The internet giant is reportedly interested in a new measure for ranking search results: How factually accurate a site is.
image via (cc) flickr user __Andrew
For those who run a website, playing the search engine optimization game is a necessary evil if you want your stuff to be seen by anyone who isn’t in your immediate family. Mastering the dark alchemy of SEO to ensure your site becomes one of the top hits on Google is one of the more difficult forms of internet manipulation, but doing so can mean the difference between showing up on the first page of a web search, or the 947th.
Certain factors, like key words and the number of other sites linking to yours, have, to date, been what helps Google determine where to rank a page. Now a new report says the search engine giant is looking at another way to potentially determine the order in which they present search results: How factually accurate a site is.
A Google research team is adapting that model [of inbound links] to measure the trustworthiness of a page, rather than its reputation across the web. Instead of counting incoming links, the system—which is not yet live—counts the number of incorrect facts within a page. "A source that has few false facts is considered to be trustworthy," says the team (arxiv.org/abs/1502.03519v1). The score they compute for each page is its Knowledge-Based Trust score.
The study cited above, entitled "Knowledge-Based Trust: Estimating the Trustworthiness of Web Sources," explains:
On synthetic data, we show that our method can reliably compute the true trustworthiness levels of the sources. We then apply it to a database of 2.8B facts extracted from the web, and thereby estimate the trustworthiness of 119M webpages. Manual evaluation of a subset of the results confirms the effectiveness of the method.
In effect, the team has developed a way to determine what data should to be pulled from a webpage in order to be evaluated for truthfulness, and then, by measuring that against information stored in Google’s “Knowledge Vault” of accepted true facts, can determine just how truthful a web page is. They can then factor that factualness into Google’s search results, and—voilá—the truth-ier pages rise to the top.
Separating the factual from the bullshit is, in theory, great—especially given the degree to which ambiguity, half-truths, and outright lies can thrive online. And, as New Scientist details, Google’s Knowledge Vault consistently cross-indexes existing “facts” with newly incorporated data to determine the continued validity of a claim. Truthfulness is determined by informed probability, rather than simply as a “true/false” binary. For example, nearly all websites probably agree that Barack Obama is the President of the United States, so that “fact” would be considered to have an exceptionally high probability of being true.

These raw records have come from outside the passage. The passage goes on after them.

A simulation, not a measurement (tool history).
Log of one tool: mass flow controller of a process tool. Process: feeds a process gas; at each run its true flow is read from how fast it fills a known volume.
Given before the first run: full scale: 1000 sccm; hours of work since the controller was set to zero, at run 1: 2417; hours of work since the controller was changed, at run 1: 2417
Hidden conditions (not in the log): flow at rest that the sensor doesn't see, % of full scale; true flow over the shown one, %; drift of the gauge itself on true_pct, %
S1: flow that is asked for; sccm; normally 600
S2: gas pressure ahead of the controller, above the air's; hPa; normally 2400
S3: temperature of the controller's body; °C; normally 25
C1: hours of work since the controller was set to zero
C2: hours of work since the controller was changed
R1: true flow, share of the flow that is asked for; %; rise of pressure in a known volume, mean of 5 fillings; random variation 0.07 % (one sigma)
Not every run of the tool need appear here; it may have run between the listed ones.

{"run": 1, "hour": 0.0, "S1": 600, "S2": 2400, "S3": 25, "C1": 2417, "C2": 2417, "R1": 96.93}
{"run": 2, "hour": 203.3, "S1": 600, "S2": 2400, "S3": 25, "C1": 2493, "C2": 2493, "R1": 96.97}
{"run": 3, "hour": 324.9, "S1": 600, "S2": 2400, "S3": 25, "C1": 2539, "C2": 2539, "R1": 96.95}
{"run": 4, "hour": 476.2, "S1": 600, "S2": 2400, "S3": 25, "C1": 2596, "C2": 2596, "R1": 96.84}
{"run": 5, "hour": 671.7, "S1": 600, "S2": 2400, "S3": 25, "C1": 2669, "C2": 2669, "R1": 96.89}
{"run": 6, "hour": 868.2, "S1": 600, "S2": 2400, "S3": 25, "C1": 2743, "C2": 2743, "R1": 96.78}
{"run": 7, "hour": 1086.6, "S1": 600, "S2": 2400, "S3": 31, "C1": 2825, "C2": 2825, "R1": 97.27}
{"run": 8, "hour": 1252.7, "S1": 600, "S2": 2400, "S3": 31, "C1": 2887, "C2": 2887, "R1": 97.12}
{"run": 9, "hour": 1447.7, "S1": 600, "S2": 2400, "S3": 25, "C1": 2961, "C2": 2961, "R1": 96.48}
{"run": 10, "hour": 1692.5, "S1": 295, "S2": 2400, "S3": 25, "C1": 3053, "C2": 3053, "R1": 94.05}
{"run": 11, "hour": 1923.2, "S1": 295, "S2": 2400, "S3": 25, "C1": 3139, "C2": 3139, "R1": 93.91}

Still, given the make-or-break power of Google’s ubiquitous search ranking when it comes to what information a web user typically does, and doesn’t see, there's something a bit unsettling about a corporation looking to become an arbiter of truthfulness. It sounds as if Google’s algorithm is both effective and accurate, but when it comes to internet “truths” we’re probably all better off taking everything with a few grains of salt. And that’s a fact.